Why Monochrome And Grayscale Printing Are Very Different
Posted on 4th September 2023 at 15:29
A common frustration that many people can relate to is that they need to print a large set of important documents, whilst their office printer is displaying that one of the three colour cartridges is low on ink.
Common sense would dictate that this is not a problem as long as there is enough black ink, so their frustration is both understandable and palpable when the printer rejects the job on the basis that there is not enough colour ink to complete it.
This will affect some offices more than others, and the solution can take between a few minutes or quite a bit longer depending on how organised the office is and whether they have a contract in place to ensure they never run out of ink when they need it most.
To understand why, we also need to look at the difference between monochrome and grayscale printing, as whilst both printing styles produce a black-and-white image, the methodology the printer uses to print the image can be very different.
The Two Ways To Print Black
When printing a colour document, the printer uses a mix of four different inks in various intensities to produce almost any colour you can imagine.
This is known as process colour or the Cyan, Magenta, Yellow and Key (CMYK) colour model.
The process works because printing paper is white, and therefore by adding different inks you reduce the amount and type of light that is being reflected. Mixing all three colours together gets the colour black.
This is the exact opposite process to RGB, the colour process used for the vast majority of computer monitors, where red, green and blue light is mixed together in various intensities to create the spectrum of colour.
If you just used colour ink, it would be incredibly wasteful to print black documents, so in addition to cyan, magenta and yellow, black ink is used to darken colours or print directly in black, as a way to reduce the amount of ink you use to print a black document by two-thirds.

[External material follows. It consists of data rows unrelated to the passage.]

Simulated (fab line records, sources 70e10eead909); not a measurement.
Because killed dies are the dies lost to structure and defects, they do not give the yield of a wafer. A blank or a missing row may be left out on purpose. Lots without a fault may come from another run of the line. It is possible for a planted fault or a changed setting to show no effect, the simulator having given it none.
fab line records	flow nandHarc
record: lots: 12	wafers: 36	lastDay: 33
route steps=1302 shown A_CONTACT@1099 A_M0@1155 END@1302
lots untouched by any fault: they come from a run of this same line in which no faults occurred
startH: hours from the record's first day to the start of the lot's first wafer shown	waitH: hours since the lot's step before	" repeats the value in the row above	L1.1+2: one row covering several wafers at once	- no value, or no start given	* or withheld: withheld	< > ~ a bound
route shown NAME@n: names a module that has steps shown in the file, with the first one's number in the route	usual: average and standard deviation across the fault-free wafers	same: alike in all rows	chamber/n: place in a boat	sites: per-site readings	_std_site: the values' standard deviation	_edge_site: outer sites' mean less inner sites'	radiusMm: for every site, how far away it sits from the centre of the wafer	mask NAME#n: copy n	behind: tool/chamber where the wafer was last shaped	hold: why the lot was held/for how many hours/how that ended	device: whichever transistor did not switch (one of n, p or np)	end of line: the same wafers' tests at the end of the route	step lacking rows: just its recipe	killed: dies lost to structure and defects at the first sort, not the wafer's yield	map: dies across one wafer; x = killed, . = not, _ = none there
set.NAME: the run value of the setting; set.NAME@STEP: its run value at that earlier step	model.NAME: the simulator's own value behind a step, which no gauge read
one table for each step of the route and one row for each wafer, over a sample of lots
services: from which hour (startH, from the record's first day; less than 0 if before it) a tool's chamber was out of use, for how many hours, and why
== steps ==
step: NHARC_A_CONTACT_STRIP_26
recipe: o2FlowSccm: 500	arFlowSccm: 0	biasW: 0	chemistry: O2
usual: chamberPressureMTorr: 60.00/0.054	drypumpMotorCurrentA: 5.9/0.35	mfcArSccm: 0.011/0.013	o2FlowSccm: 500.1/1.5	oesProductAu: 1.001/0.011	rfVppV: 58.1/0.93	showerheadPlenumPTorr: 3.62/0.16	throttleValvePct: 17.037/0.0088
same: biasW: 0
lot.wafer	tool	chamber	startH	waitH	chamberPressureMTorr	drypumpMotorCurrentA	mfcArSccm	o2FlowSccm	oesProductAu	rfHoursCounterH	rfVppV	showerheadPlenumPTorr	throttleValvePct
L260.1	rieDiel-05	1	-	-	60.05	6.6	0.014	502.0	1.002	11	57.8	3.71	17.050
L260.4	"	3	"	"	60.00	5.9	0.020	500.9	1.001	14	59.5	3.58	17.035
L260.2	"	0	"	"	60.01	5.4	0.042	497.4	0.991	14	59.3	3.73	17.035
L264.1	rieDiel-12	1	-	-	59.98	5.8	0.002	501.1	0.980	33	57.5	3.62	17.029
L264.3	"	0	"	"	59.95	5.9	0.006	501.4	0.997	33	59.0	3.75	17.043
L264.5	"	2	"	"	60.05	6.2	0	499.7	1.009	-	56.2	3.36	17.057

The problem is that to a printer, there is more than one type of black shade you can use, so in some cases, a printer will use both black and colour inks to produce a richer shade of black or to print in various shades of grey with more detail and precision.
By default, many printers will print in either colour or grayscale, rather than in a dedicated black-and-white setting, meaning that people believing they are saving ink by printing in greyscale are doubling their ink usage for a minimal practical difference at best.
Printer companies are getting better at making clear the difference between greyscale and settings that only use black ink, usually known as “black ink only” or “black ink only”.
Next time you notice the low colour ink error and need to print a lot of black and white pages, check your document or printer settings to make sure you are only using black ink.
Whilst for many practical office uses the monochrome & grayscale settings on an office printer are functionally identical there is a reason one uses colour ink.